Being winner not new for Lightning coach Football: Organization, teaching -- and the weight room -- are keys to program, victories, says Pete Hughes.

September 19, 1996|By Rick Belz | Rick Belz,SUN STAFF

Long Reach-football coach Pete Hughes thinks the first-year Lightning will be battling for a county championship in a season or two.

He should know. Hughes has been successful as a player and a coach wherever he's been.

As a player, the football team at Division II Valley City (N.D.) State University went 36-4 during his four years and made the national playoffs twice. Hughes, a four-time all-league pick at strong safety, was named an All-American his senior year.

He was then head coach for four years at Finley-Sharon High School, about 60 miles from Valley City, where his teams compiled a 30-6 record in a turn-around for a program that had been 24-39. Hughes was named Class B North Dakota Coach of the Year in 1985.

"I was especially proud to win the Coach of the Year award, because I was probably the only black coach in North Dakota," said Hughes, who was born in Baltimore and graduated from Woodlawn High School.

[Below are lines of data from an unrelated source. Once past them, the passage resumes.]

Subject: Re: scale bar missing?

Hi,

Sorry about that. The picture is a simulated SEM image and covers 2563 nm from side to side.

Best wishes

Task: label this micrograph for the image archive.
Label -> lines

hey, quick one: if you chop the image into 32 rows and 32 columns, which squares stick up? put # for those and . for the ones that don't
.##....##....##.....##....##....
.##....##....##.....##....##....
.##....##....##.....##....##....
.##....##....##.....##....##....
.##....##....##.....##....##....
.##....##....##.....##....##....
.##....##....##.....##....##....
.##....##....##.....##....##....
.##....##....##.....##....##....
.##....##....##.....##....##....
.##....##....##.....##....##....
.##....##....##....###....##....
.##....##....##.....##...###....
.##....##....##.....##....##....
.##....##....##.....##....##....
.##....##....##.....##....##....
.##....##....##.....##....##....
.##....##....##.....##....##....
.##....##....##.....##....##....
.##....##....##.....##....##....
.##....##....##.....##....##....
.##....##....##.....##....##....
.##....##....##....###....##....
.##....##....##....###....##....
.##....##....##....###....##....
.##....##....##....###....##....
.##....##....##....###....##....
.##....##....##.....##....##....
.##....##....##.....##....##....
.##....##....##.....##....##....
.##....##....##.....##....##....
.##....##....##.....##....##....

Moving back east, he was for the last 10 years defensive coach at Hammond High, which has had one of the county's most consistent winning programs, as well.

So far, Long Reach has won its first game against River Hill and narrowly lost to an older Mount Hebron team, 9-3, the second game of the season.

The personable Hughes said successful programs are built upon a family atmosphere in which the staff enjoys working with each other and the players enjoy working with the staff.

And the next most important building block is a good weight-lifting program.

"It starts in the weight room, because that's where you build confidence," Hughes said.

His team needs that confidence, because Long Reach has no senior class, and only 10 of the 26 varsity players have played organized football before. "It's like a junior varsity team," he said.

Assembling a staff and organizing the team have provided the greatest challenges for Hughes.

He has spent countless hours off the field talking with parents and boosters, working in the weight room with players, dealing with equipment and planning practice schedules. He even put together a 30-page football program by himself.

After 10 years as a defensive coordinator, he forgot how many more things a head coach is responsible for.

"It's an overwhelming experience, getting a staff together. I haven't seen my wife [Donna] much lately," he said. "But she came to the opening game, her first game in eight years, and she wanted a Long Reach hat and shirt, so she's getting into it now."

In the season's third week, he's enjoying the actual coaching part of the job. He's the defensive coordinator, and Ed Ashwell, the former Glenelg head coach, runs the offense. Former Howard head coach Joe Thomas is the JV coach.

You would never guess it by his mild manner off the field -- he teaches physical education and health at Long Reach -- but on game days, Hughes transforms into the classic football coach.

"I'm a Jekyll and Hyde. You could say I'm an intense perfectionist, a student of the game. This opportunity means a lot. It's a chance to start a new tradition."

Hughes feels secure with his ability, or he wouldn't have assembled a coaching staff that includes two former head coaches.

"There might be some doubts around the county about me, but I'm ready to prove myself," he said. "There are some great coaches here in Howard County.

"I was happy at Hammond and was waiting for the right opportunity, or for coach [Joe] Russo to retire. It didn't feel like I'd been there 10 years."

Russo, Hammond's coach since that school opened in 1976, said: "Pete deserved the Long Reach job. He's a good coach and a hard worker and will do a good job."

Hughes also was a successful track coach at Hammond. His indoor girls teams won three county titles, two regionals and one state championship. His outdoor boys teams won two county and two regional titles.

Hughes turns 40 on Oct. 8, but he looks much younger. He keeps in shape with a regimen of weightlifting and racquetball, and he plays for the Columbia Cardinals, an over-30 baseball team.

He played football and baseball at Woodlawn High before attending Valley City State. Former Howard High fullback John Overbey was his college roommate.